When he talked about the God game, he talked about it being just another “corporate seminar;” when he talked about the multiple altered states into which Mr. Ray attempted to place his students, he likened it to “getting dizzy.” He even suggested that “falling in love” was an altered state.
Afterwards, I told the media that his argument blamed everyone but the bed bugs for these three deaths and that his version of events was “insulting.” When you boast about your lodge being the hottest, and then 3 people die (2 of whom succumbed to heat stroke), blaming rat poison and suggesting that adults can choose for themselves is just that:
insulting.
The participants were sleep deprived: Mr. Ray suggested that they could sleep “next week.” I remember my college days. If I pulled an all-nighter, I might get my paper completed, or retain enough information to get a passing grade on an exam. But all my activities the next day were compromised. I was less than 100 percent, and certainly wasn’t giving my full attention to anything.
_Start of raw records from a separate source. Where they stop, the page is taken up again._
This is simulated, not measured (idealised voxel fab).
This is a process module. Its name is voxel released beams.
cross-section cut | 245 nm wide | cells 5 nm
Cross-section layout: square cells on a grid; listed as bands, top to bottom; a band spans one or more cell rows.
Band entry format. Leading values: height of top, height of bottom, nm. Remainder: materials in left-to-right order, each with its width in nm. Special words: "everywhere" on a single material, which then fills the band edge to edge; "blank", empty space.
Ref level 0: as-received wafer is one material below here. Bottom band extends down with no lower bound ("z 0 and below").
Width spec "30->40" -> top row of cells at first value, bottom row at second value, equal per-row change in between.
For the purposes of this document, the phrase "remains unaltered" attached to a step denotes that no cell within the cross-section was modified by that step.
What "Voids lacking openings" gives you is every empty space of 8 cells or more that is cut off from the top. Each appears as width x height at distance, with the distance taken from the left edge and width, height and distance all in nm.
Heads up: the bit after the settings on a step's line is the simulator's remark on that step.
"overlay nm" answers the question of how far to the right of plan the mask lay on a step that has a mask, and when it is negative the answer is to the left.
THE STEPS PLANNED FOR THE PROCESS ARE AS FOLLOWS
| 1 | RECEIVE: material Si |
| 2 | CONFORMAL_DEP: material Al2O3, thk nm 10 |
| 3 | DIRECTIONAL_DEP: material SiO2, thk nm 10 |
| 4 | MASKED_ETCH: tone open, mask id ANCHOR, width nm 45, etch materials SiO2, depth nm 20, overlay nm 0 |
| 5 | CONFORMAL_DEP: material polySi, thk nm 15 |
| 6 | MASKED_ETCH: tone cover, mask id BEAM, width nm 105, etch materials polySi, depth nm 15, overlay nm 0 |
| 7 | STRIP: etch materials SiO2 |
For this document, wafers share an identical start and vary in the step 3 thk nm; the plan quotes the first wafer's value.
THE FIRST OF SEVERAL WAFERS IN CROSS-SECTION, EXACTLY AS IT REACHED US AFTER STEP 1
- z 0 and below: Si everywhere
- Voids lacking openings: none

So how can 50 people who were discouraged from sleeping after 17 hour days climb into a sweat lodge and make a rational decision? Deprived of food and water for 36 hours prior, they were told they would feel like they would die, and that they might pass out or be disoriented. But that was part of the experience. They would be okay, their leader assured them.
Beyond the three deaths, I can’t help feeling there were 50+ victims in this story. Everyone got packed in that tent; those w
ho worked outside of it; those who happened upon the scene in its aftermath – they are all victims. Even Mr. Ray is a victim; a victim of his own hubris, a victim of his pride, a victim of a false sense of power and godliness.
No matter how this trial turns out, he has to live with the fact that three people died and dozens of others are scarred – physically and emotionally. And he could have prevented it. But he pushed.
And this very effective motivational speaker has been motivated to be silent; to sit at a plain defense table expressionless. To listen to his lawyers attempt to confuse a jury of ordinary people that Mr. Ray’s understanding of the Laws of the Universe did not violate the Laws of the State of Arizona.
It won’t be an easy trial, for anyone. But the lines are drawn. And there is no getting around the fact that it is very, very sad.